7 min read

Authentik's Blueprint Race Condition in Kubernetes

Kubernetes pod with Authentik worker and blueprint-merger sidecar architecture diagram

We run Authentik as our SSO provider across multiple Kubernetes clusters. To manage configuration declaratively, we store blueprints in ConfigMaps and mount them into the worker pod. This works great until you have blueprints that reference each other—then you hit a race condition that can silently break your entire auth setup.

This post covers the problem, our production workaround using a sidecar container, and what we think upstream Authentik could change to make ConfigMap-based blueprint management reliable.
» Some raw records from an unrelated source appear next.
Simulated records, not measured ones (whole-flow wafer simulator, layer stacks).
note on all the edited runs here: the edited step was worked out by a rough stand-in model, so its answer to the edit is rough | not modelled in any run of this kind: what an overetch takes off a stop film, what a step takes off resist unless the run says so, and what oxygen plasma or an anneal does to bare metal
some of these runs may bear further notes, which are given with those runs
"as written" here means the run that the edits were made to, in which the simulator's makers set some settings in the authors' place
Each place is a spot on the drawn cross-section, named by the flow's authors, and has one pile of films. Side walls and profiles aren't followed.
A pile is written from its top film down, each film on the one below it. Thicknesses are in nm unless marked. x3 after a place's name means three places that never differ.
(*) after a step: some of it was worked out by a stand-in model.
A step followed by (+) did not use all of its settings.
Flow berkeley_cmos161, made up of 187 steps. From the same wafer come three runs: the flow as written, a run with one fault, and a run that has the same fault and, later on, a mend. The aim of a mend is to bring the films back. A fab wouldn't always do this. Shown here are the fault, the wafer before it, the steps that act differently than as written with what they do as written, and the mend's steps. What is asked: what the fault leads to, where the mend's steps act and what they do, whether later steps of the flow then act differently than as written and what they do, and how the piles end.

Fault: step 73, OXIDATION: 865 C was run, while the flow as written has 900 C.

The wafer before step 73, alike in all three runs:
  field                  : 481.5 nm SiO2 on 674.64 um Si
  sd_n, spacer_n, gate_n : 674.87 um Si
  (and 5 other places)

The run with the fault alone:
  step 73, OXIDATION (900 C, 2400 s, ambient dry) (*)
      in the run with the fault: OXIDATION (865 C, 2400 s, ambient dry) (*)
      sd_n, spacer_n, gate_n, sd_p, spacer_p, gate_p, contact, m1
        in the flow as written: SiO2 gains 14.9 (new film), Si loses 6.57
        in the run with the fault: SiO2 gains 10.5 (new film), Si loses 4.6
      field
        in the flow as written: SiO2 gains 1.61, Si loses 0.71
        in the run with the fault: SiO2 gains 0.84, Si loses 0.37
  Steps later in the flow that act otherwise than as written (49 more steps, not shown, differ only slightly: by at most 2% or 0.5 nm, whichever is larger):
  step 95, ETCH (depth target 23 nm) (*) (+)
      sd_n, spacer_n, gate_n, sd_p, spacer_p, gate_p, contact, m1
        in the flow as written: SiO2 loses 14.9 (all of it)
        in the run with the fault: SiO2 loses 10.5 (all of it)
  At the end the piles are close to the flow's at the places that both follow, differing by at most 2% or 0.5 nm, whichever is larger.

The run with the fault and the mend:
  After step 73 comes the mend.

The Problem: Parallel Blueprint Loading

Authentik's blueprint system discovers YAML files on disk and applies them. The discovery function (blueprints_discovery()) finds all .yaml files under /blueprints/ and enqueues each one as a separate async task via Dramatiq:

# From authentik/blueprints/v1/tasks.py
def check_blueprint_v1_file(path: Path):
    # ... hash check ...
    apply_blueprint.send_with_options(
        args=(instance.pk,),
        rel_obj=instance
    )

Every blueprint file becomes an independent async task. There is no ordering, no dependency resolution, no waiting for one to finish before starting the next.

Why This Matters

Blueprints can reference resources defined in other blueprints using !Find:

# 10-sources.yaml - depends on flows from 09-flows.yaml
- model: authentik_sources_oauth.oauthsource
  attrs:
    authentication_flow: !Find [authentik_flows.flow, [slug, ii-source-authentication-flow]]
    enrollment_flow: !Find [authentik_flows.flow, [slug, ii-source-enrollment-flow]]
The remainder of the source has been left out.